The hierarchy of the Japanese Army formed a series of concentric circles united by the Samurai tradition, which inspired all its chiefs and their subordinates to die for the military honour of Japan and to face each man’s court of ancestors with confidence. But as Japan emerged from long seclusion into the vast world which opened about her and blithely placed lethal weapons of hitherto unimagined power in the hands of her warriors, there also formed with cold, slow growth the design to master Asia, and perhaps thereafter lead that continent to the conquest of the world.

There was even talk of “the Hundred Years’ Plan,” though this was but the impelling background to continually changing conditions and events.

The strongest check on the power and ambitions of the Army, in the period after the outbreak of the Second World War, came from the Navy. In the nineteenth century the Japanese Army was trained by German instructors, and the Navy by British. This left lasting differences of mentality, which were emphasised by the conditions of Service life.

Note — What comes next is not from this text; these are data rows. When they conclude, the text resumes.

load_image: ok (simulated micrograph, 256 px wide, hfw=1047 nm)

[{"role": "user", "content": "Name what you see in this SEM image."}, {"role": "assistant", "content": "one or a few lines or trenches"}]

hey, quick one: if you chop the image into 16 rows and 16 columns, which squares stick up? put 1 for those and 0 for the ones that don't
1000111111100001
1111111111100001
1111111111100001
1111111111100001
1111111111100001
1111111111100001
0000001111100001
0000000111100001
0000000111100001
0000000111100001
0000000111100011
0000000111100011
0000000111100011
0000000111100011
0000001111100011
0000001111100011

Army officers hardly ever went abroad – except to make war – and cultivated a more narrowly arrogant, nationalist spirit than naval officers, who frequently visited foreign ports and knew something of the world outside Japan. Whereas also the Army was conscious of its capacity to defeat or hold its own against any military forces existing in the Far East, or which could get there, the Navy was painfully aware of its inferiority in fleet strength to the British and American Navies, especially for action outside Japanese home waters. Thus the Navy tended to be more cautious and moderate in outlook than the Army.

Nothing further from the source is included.